Hungary’s playgrounds welcome children with disabilities

Parents teamed up with a design firm to make special equipment that can be installed in parks

December 02, 2017 09:12 pm | Updated 10:49 pm IST - Budapest

No barriers:  Aron and his mother, Eszter Harsanyi, at a playground in Budapest.

No barriers: Aron and his mother, Eszter Harsanyi, at a playground in Budapest.

Shrieks of laughter from children with disabilities are becoming more common in Hungarian playgrounds, thanks to some determined parents turned innovative designers.

“Disabled kids have the right to play too,” says Eszter Harsanyi, 44, one of the co-founders of MagikMe, a start-up designing playground equipment.

Her son Aron, seven, was born with epilepsy and for years had to sit and watch his brother bounding through playground climbing frames, or joshing in sandpits.

Now Aron too can join in at some 30 playgrounds in Budapest — and another 30 nationwide — that have installed MagikMe equipment.

“It helps Aron a lot to mingle with able-bodied peers,” said Ms. Harsanyi, as she helped him onto a modified see-saw called the “Butterfly”.

With two extra legs for laying on, and hand-grips and “wings” along the sides to prevent falls, children can climb out of wheelchairs or be laid down to enjoy the ride without needing a helper to hold them.

Ms. Harsanyi and four other parents with disabled children hatched the idea in 2013. After bringing a designer friend on board and setting up a firm in 2014, a key part of the parents’ mission was making the equipment cool for able-bodied kids too.

Inclusive space

Another piece, an elevated sandbox called “Dune” allows children to dig together standing up or laying down.

Such “inclusive” playgrounds can make society more tolerant in the long-run, Ms. Harsanyi believes.

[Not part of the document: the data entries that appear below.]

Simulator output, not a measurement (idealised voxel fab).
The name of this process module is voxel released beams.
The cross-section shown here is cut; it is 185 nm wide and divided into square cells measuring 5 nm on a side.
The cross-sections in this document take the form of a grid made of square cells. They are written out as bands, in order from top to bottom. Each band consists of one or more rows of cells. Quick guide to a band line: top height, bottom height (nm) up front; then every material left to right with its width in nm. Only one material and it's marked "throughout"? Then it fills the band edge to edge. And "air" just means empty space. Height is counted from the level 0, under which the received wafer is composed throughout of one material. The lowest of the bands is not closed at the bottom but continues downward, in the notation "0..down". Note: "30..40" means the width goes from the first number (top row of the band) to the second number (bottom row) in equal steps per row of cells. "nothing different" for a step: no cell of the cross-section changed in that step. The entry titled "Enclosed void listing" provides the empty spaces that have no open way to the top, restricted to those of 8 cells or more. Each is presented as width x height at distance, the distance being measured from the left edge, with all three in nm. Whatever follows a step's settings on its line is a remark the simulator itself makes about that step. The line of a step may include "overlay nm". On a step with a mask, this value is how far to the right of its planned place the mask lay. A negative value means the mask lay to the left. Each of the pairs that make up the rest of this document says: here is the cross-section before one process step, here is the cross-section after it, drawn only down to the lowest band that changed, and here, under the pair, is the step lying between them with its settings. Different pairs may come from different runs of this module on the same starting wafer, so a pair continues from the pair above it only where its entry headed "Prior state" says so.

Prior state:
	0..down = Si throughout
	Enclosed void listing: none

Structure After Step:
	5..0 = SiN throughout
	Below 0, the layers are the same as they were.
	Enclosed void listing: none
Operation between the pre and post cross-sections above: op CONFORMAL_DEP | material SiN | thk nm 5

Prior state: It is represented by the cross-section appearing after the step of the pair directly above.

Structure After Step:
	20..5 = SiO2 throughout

“Playing together shows healthy children what it means to be different, and how to talk, laugh, listen to, and touch disabled kids,” she said.

As well as designing new sensory and tactile equipment, the firm plans to branch out to neighbouring Austria and Slovakia, and further afield, said Ms. Harsanyi. “Lack of playground access for disabled kids is not a Hungarian problem, but a global one,” she added.